TO THE DOGS, a transformative Irish and Mexican crime drama, explores true power. A young man’s losses incite his fall from integrity into the world of crime where he fights to rise. And with his rise, he falls to the gutter, to the dogs, where also lies the power of redemption. In 1949, young Jack Niesen, who lost his father to WWII, takes responsibility for a horrifying accident on his family farm. Jack, unable to face the guilt, takes off and hits the road. Jack soon experiences his first taste of crime; and, thereafter he enjoys a passionate encounter with a beautiful woman. Eventually, he lands in the orchards of Northern California, a time and place where Mexican labor and the Irish are fighting for land and money. Jack fights for power in this world while his brother, remaining in the heartland and coping with his losses, seeks love and the inner journey. An affair with Irish tycoon Tiernan’s sister and a brutal murder of a Mexican work crew propel Jack into an unwinnable situation that worsens when the girl he met on the road shows up pregnant. A bloody climax threatens everyone. Jack’s sons, Mick and Marcus, grow up successful criminals yet very different people. A family betrayal drives Marcus away from Mick and towards the world his father left behind. A surprise encounter offers Marcus a choice that will determine his power, his future and more.

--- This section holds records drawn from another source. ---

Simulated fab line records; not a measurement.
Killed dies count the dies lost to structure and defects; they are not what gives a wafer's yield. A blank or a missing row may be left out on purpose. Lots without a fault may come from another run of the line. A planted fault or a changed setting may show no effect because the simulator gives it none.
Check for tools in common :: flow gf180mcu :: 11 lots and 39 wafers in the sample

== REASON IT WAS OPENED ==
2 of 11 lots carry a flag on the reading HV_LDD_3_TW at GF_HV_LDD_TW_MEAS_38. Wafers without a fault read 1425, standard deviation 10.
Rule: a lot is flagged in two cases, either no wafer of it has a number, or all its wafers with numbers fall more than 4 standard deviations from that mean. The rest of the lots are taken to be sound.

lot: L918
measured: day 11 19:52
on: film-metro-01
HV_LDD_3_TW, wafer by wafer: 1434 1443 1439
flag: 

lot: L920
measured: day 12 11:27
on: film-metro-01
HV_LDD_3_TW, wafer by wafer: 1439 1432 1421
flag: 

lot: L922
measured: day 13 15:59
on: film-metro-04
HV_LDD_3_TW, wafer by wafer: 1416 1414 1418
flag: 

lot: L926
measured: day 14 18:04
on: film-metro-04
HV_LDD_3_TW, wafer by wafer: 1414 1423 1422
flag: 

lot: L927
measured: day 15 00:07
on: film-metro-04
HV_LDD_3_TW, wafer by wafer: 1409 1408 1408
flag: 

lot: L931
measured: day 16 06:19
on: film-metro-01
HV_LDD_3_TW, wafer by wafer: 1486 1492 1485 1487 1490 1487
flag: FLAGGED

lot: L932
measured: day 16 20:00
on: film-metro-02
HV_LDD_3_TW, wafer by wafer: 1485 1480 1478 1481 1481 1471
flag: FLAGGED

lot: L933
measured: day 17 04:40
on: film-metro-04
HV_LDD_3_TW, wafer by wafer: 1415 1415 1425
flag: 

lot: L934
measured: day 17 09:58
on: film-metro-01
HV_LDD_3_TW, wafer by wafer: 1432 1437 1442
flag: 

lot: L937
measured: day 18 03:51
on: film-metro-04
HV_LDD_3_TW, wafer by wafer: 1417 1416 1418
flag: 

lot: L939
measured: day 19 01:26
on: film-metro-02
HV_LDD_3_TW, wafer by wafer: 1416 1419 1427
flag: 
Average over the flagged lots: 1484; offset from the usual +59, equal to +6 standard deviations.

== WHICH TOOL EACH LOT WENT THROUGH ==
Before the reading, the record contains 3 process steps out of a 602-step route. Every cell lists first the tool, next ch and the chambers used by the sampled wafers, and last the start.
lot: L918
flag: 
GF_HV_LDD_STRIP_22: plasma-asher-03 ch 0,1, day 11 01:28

Note: I was provided a copy of this book for review.
This is a wonderful story that Hussey has written. As you read you pick up connections and understand the story in a casual yet telling way that keeps you engaged from start to finish. Starting in the middle of a scene we are introduced to Jack and his brother, his mother by his side and it is from there we are brought into Jack’s life, going where he goes and watching as he tries to transform his life.
Jack’s downfall is his inability to express his emotions properly; he does not deal with them well, something obvious from the early pages and still evident to a point in the last. There is a lot you can not like in Jack, you can certainly disapprove of his behaviour and even at times not understand it. But it isn’t until later in the story that you realise why he does what he does and what he is trying to achieve that you start to see him as a whole. Before you accept it and come to this realisation his behaviour seems a bit over the top and you really don’t get it, but by the end it becomes clear and you can’t help but feel sorry for him in a way.
Starting in the 1940s the story jumps through time from then until the present day, moving from the past to the present as we follow Jack’s life in the past, to his sons in the present. The jumps in time and hints at relationships and events make your mind work through theories and wonder what happened in between and how things came to be. Hussey makes you keep reading to find out, even early on there is a need and desire to get answers and to keep reading, hoping to find out what we want to know and discover just what has happened during these gaps in time.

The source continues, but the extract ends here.